Even in my beloved Tai Chi there is very little information on dietary behaviors. There is some wisdom on the balancing of the 5 elements and their dietary correlates: sweet, sour, salty, pungent, and bitter. Unfortunately, it doesn’t give any measurements or of course the wise sages could not fore see the transition from a rural old world diet rich in whole grains to a modern diet full of processed refined grains heavy in salt and sugar. Consequently, Tai Chi instructors without training in western science do not pass on that kind of wisdom. The Tai Chi literature also says to avoid any type of cardio activity. Although there is some wisdom within those words when applied to elderly people but it is poor advice for middle-aged adults who are in need a cardiovascular exercise for their heart.

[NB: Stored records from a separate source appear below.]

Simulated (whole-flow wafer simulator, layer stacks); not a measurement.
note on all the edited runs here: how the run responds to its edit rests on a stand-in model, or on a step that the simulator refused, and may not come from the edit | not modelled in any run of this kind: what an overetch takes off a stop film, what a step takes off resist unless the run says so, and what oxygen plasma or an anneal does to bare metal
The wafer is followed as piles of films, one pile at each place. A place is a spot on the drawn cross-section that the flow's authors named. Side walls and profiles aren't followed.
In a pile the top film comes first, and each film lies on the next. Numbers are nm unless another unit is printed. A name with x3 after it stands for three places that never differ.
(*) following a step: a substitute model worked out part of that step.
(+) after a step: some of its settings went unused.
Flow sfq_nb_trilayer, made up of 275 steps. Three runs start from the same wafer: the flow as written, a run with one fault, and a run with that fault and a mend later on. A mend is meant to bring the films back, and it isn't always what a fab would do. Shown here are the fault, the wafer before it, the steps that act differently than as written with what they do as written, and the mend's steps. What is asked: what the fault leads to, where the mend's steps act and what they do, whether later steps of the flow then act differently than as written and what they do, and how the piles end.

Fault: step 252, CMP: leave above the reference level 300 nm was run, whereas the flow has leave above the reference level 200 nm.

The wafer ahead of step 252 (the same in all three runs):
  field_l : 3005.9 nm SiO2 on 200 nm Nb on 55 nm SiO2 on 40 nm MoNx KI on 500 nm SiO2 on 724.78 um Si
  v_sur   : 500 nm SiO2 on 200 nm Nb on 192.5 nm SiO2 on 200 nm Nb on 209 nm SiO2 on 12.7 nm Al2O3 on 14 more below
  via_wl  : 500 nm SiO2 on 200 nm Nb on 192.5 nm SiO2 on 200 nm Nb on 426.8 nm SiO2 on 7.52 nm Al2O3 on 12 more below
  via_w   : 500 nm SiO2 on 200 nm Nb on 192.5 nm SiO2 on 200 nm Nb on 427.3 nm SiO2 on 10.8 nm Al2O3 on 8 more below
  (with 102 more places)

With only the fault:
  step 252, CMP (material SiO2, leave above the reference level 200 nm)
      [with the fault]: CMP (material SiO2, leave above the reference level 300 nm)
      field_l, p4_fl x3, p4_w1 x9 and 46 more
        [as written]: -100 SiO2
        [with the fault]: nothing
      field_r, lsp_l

Absorb what is useful, discard the rest

It is difficult not to be influenced by cultural traditions. Tradition gives many of us meaning in life and even makes us aware of many positive activities as well. The Tai Chi literature is full of all kinds of awesome behaviors to follow, that is why I love it and read so much of it but there is a fundamental lack of precision. Following the scientific method gives me the insight of what is actually happening on the ground from the data collected. The choices I make of which many come from the Tai Chi literature are tempered and corrected by the large body of literature amassed by the western science paradigm. So I can as Bruce Lee has advised, “absorb what is useful, and discard the rest.”